Non-marking stay-on pads keep unwanted clamp marks off your work while keeping everything held together nice and tight.
3. Corner Clamps:
What you see is what you get:
Corner clamps are exactly what they sound like: they hold the wood together in a corner.
In woodworking, corners in store...
Corner clamps are pretty much essential for anything with mitered edges.
Whether it’s that picture frame for your mom, that mitered jewelry box for your wife, or that bookshelf for the living room, you’re going to want a few corner clamps.
Keep in mind:
Most corner clamps aren’t suitable for glue-ups, as they don’t firmly clamp, but more just hold the material in place.Our recommendation: corner clamp from Kreg
Check out this funky looking corner clamp from Kreg: they align quickly and hold tightly. The quick-release handle will save you minutes... minutes!!
4. Parallel Clamps:
The big boys:
Now we’re getting into the real meat and potatoes of clamps.
Parallel clamps boast beefy steel bars, heavy duty handles and screws, real clamping power, and jaws that stay parallel to each other no matter what.
Those jaws were made for eating...
Parallel clamps use their giant jaws to bite down on the biggest projects you can throw at them. Tabletops. Cabinets. Bookshelves.
You know, real woodworking.
A large glue-up without a good set of parallel clamps is a mistake, plain and simple. The glue-up is where greatness is made...
...or where failure happen.
Our recommendation: Bessey KRK 2450
This set from Bessey comes with two 24” clamps, two 50” clamps and a set of KP blocks. The cast steel construction ensures up to 1,500 pounds of clamping force.
Something to keep in mind:
Buying clamps in sets can be expensive, but you get to make sure your clamps are the same size and use the same locking mechanism.
Look:
The last thing you want during a fast-paced high-stakes glue-up is to fumble with different clamping mechanisms. That’s just adding extra stress to the mix, increasing the chance of mistakes.
5. Pipe Clamps
Not a pipe dream...
Pipe clamps use two clamp heads (jaws) attached at either end of a length of pipe.
Pipe clamps are cool: the only thing limiting them is the length of the pipe between them.
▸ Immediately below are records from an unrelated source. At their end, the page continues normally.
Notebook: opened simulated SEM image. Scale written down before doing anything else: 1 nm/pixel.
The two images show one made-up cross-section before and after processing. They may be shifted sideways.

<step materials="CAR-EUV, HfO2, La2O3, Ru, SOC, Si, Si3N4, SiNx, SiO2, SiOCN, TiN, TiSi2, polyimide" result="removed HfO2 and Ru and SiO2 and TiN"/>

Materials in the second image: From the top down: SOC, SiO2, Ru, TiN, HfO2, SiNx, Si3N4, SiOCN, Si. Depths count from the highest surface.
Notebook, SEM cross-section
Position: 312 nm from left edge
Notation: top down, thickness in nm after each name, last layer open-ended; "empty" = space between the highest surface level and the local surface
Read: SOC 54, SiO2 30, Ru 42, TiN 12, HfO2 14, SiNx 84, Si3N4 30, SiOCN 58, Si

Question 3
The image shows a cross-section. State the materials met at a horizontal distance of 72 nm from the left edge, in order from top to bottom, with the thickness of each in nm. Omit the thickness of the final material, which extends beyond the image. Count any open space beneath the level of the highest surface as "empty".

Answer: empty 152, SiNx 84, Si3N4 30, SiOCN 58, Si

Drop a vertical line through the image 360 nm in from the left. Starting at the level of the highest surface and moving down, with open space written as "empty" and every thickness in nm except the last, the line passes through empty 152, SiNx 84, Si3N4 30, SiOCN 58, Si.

They’ve got a sliding mechanism to get the heads in place quickly, then a twisting/torquing mechanism to tighten them down.
Jaw transplants for bigger bites:
Pipe clamps are versatile. Like parallel clamps, they can be used in glue-ups and bigger projects.
The coolest part?
You can remove the jaws and switch them over to a different pipe. That means that a 2’ pipe clamp can become a 12’ pipe clamp in a matter of minutes.
Our recommendation: Bessey BPC H-12
These clamps from Bessey feature an H-shaped Foot Assembly which means you can put them on the ground or a table without them rolling out of place.
The rubber pads also handily protect your work.
They’re a high quality, cheap alternative to parallel clamps for woodworkers on a budget. They’ll get the job done, but without quite as much clamping power.
6. Bar Clamps
The most varied clamps, BAR none:
Remember parallel clamps, in all their beefy glory? Parallel clamps are just a type of over-the-top bar clamps--in reality, there are many different clamps that can be called bar clamps.
To glue or not to glue...
Bar clamps are good at clamping across the length and/or width of wood you’re working with.
The thicker the bar, the stronger the clamp.
Bigger bar clamps will be large enough and strong enough for glue-ups, while smaller bar clamps will be useful for general clamping (like clamping work to the workbench, etc.)
Our recommendation: Bessey GSCC2.536
Another Bessey clamp and an all-rounder of sorts, the Bessey 36” bar clamps will be suitable for a wide range of projects. With this clamp, applying a ton of force might cause it to bow a little bit, so keep that in mind.
7. C-Clamps
This is the C-section:
C-clamps are the newborn babies of the clamp world: full of potential. They’re called C-clamps because, well, they’re shaped like the letter “C”. Some C-clamps will have a screwing mechanism to tighten the clamps, while others are vice-grip style.
For the tight fit...
C-clamps are useful in many of the same ways that spring clamps are. They’re usually pretty small, and can get in those hard-to-reach spots that larger clamps would have a problem with.
Here’s the thing:
C-clamps are great at clamping small pieces to the workbench. When I was starting out and making spoons, C-clamps were the first I owned (followed shortly by mini bar clamps).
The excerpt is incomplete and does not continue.